Output only. The relative resource name of the scan, of the form: projects/{project}/locations/{locationId}/dataScans/{datascan_id}, where project refers to a projectId or project_number and locationId refers to a GCP region.

uid

string

Output only. System generated globally unique ID for the scan. This ID will be different if the scan is deleted and re-created with the same name.

description

string

Optional. Description of the scan.

  • Must be between 1-1024 characters.
displayName

string

Optional. User friendly display name.

  • Must be between 1-256 characters.
labels

map (key: string, value: string)

Optional. User-defined labels for the scan.

An object containing a list of "key": value pairs. Example: { "name": "wrench", "mass": "1.3kg", "count": "3" }.

state

enum (State)

Output only. Current state of the DataScan.

createTime

string (Timestamp format)

Output only. The time when the scan was created.

A timestamp in RFC3339 UTC "Zulu" format, with nanosecond resolution and up to nine fractional digits. Examples: "2014-10-02T15:01:23Z" and "2014-10-02T15:01:23.045123456Z".

updateTime

string (Timestamp format)

Output only. The time when the scan was last updated.

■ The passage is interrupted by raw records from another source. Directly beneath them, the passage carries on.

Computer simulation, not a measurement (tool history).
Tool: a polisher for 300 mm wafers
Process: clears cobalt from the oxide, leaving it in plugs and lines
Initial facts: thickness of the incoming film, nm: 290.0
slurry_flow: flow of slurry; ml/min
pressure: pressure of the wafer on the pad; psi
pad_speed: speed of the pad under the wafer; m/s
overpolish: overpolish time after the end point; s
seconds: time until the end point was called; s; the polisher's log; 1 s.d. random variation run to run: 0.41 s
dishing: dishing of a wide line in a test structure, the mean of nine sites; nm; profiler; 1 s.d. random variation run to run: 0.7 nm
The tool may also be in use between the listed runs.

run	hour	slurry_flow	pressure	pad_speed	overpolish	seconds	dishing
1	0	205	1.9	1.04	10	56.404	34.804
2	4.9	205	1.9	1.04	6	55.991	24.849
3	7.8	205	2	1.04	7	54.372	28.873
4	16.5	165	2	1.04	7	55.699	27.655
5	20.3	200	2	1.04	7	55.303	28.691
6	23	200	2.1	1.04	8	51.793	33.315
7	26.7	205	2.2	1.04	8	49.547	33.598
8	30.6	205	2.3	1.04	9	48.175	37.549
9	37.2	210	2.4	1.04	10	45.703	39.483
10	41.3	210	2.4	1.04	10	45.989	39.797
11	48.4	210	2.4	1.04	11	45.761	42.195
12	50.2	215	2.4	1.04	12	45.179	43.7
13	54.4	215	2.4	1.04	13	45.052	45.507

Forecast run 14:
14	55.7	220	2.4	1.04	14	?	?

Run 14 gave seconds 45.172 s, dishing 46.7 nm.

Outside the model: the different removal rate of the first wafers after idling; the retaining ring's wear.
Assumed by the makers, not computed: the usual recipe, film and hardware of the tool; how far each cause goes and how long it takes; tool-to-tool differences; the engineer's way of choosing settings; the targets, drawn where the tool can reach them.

A timestamp in RFC3339 UTC "Zulu" format, with nanosecond resolution and up to nine fractional digits. Examples: "2014-10-02T15:01:23Z" and "2014-10-02T15:01:23.045123456Z".

data

object (DataSource)

Required. The data source for DataScan.

executionSpec

object (ExecutionSpec)

Optional. DataScan execution settings.

If not specified, the fields in it will use their default values.

executionStatus

object (ExecutionStatus)

Output only. Status of the data scan execution.

type

enum (DataScanType)

Output only. The type of DataScan.

Union field spec. Data Scan related setting. It is required and immutable which means once data_quality_spec is set, it cannot be changed to data_profile_spec. spec can be only one of the following:
dataQualitySpec

object (DataQualitySpec)

DataQualityScan related setting.

dataProfileSpec

object (DataProfileSpec)

DataProfileScan related setting.

Union field result. The result of the data scan. result can be only one of the following:
dataQualityResult

object (DataQualityResult)

Output only. The result of the data quality scan.

dataProfileResult

object (DataProfileResult)

Output only. The result of the data profile scan.

DataSource

The data source for DataScan.

JSON representation
{

  // Union field source can be only one of the following:
  "entity": string,
  "resource": string
  // End of list of possible types for union field source.
}
Fields
Union field source. The source is required and immutable. Once it is set, it cannot be change to others. source can be only one of the following:
entity

string

Immutable. The Dataplex entity that represents the data source (e.g. BigQuery table) for DataScan, of the form: projects/{project_number}/locations/{locationId}/lakes/{lakeId}/zones/{zoneId}/entities/{entityId}.

resource

string

Immutable. The service-qualified full resource name of the cloud resource for a DataScan job to scan against. The field could be: BigQuery table of type "TABLE" for DataProfileScan/DataQualityScan Format: //bigquery.googleapis.com/projects/PROJECT_ID/datasets/DATASET_ID/tables/TABLE_ID

ExecutionSpec

DataScan execution settings.

JSON representation
{
  "trigger": {
    object (Trigger)
  },

  // Union field incremental can be only one of the following:
  "field": string
  // End of list of possible types for union field incremental.
}
Fields
trigger

object (Trigger)

Optional. Spec related to how often and when a scan should be triggered.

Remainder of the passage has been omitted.